Why do we need the .copy() method here? Does it have an actual affect on the code?

hn_sql = hn[hn[‘title’].str.contains(r"\w+SQL", flags=re.I)].copy()
hn_sql[“flavor”] = hn_sql[“title”].str.extract(r"(\w+SQL)", re.I)
hn_sql[“flavor”] = hn_sql[“flavor”].str.lower()
sql_pivot = hn_sql.pivot_table(index=“flavor”,values=“num_comments”, aggfunc=‘mean’)

hn is the original dataframe, and it doesn’t get affected by hn_sql(non-copied version), even if you change some of the values in hn_sql

1 Like

Hello @hqiantan06, welcome back to the Community.

copy() is used to make a copy of an objects indices and data. We copy the data to hn_sql so that any modification to hn_sql will no modify the original DataFrame (hn)

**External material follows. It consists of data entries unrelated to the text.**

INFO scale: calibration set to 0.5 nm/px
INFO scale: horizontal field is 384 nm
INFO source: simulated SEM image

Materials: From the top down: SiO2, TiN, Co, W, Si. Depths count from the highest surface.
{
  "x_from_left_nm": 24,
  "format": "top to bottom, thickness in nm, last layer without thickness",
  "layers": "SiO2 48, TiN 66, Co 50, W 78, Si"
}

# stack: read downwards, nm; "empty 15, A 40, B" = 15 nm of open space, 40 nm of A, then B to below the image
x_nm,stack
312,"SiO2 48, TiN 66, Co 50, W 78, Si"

Have a look at this: :point_down:

1 Like

In addition to @info.victoromondi’s answer, .copy() can help avoid the SettingWithCopy warning.

This was covered in the content in some detail, but this blog post is also pretty helpful - https://www.dataquest.io/blog/settingwithcopywarning/

Also, for any future questions, please make sure to also include the link to the Mission/Mission Step you are referring to.

1 Like